Missing yeshiva student Aaron Sofer..
In an emotional plea for any information about the whereabouts of their son, Aaron Sofer – missing since Friday while hiking in the Jerusalem Forest – his parents, who flew to Israel from New Jersey to aid in the search, beseeched the public on Tuesday for assistance.
Despite the FBI, US Consulate and hundreds of police officers, volunteers and the emergency response and rescue organizations ZAKA and United Hatzalah actively searching for Sofer, he has yet to be found.
“I want to thank everyone for all the help, but I ask you, please, please, please – I beg of you, beg you – please, if anyone sees any whereabouts of Aaron, please call the police immediately!” said Sofer’s mother, Chulda, in tears near the scene of his disappearance.
As the search entered its fourth day, the Sofers said the FBI and US Consulate recently joined the intensive manhunt for the 23-year-old American haredi yeshiva student, who has been studying in Jerusalem for approximately one year.
“The police are working tirelessly on all fronts, and all options are being strongly investigated,” said Aaron’s father, Moshe. “We would like to thank the American Consulate, the office of the consul- general, the FBI and the Israeli Police and ZAKA for all their efforts in trying to find our dear son Aaron.”

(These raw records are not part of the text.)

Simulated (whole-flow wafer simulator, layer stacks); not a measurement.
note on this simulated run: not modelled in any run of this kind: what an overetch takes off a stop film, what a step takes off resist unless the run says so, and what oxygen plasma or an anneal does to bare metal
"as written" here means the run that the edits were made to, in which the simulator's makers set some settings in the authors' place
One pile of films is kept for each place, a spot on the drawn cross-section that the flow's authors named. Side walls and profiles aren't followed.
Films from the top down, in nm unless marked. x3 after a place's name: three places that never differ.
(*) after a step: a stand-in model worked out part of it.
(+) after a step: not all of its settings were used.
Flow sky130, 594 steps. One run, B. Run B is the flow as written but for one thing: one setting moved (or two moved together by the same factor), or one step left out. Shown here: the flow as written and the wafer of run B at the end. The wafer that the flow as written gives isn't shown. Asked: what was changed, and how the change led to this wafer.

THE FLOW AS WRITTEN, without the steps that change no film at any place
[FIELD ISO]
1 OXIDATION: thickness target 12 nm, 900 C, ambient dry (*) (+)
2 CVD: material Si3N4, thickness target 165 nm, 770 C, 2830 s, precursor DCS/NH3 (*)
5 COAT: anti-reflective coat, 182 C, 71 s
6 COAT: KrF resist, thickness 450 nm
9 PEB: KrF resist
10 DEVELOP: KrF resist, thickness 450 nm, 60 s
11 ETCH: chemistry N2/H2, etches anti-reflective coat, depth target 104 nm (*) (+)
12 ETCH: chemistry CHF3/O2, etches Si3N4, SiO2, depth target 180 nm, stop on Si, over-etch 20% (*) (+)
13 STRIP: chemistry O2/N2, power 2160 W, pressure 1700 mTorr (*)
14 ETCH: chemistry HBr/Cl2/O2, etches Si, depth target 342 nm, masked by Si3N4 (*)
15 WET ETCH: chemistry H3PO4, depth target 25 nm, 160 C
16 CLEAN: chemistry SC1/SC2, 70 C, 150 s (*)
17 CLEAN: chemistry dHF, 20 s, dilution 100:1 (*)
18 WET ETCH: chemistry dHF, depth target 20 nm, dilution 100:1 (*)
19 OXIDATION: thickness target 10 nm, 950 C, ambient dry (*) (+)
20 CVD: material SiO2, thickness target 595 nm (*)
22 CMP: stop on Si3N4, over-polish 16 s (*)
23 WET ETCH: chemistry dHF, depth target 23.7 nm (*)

In a desperate measure to expedite the search, Moshe added that the family is offering a NIS 100,000 reward to anyone who can locate his son.
Meanwhile, Sen. Robert Menendez (D-New Jersey), chairman of the Senate Foreign Relations Committee, also issued a statement of concern for Sofer Tuesday afternoon.
“I am deeply concerned over the disappearance of New Jersey student Aaron Sofer in Israel and I stand in solidarity with his family,” said Menendez. “My thoughts are with them and the Lakewood community during this trying time."
Describing Sofer as a “devout and dedicated student who traveled to Israel to enhance his knowledge and deepen his understanding of sacred Jewish texts,” the senator added that he is working closely with American and Israeli officials to assist in the search.
“Ever since I was notified that Aaron went missing in Israel, my office has worked very closely with the State Department, US Embassy and consular officials in Israel, and the Israeli Embassy in Washington, DC,” he said. “While investigators are pursuing every lead, we keep Aaron and his family in our thoughts and prayers.”
Sofer was last seen in the Beit Zayit area of the woods Friday morning, before he and a friend became separated while navigating a steep incline.
Concerned after not reuniting with him several hours later, the friend contacted police to file a missing person’s report.
While the search for their son initially generated numerous international headlines, Moshe and Chulda said the family is deeply concerned that the story has since lost traction.
“It is critical that the media does not lose sight of this,” said Moshe. “As any parent could understand, we are desperate to find our son and ask that he is not forgotten during this critical time.”
Police describe Sofer as approximately 5 feet, 9 inches tall, or 175 centimeters, slender, with a close-cropped red beard, wearing glasses, a white shirt, yarmulke and black trousers at the time of his disappearance.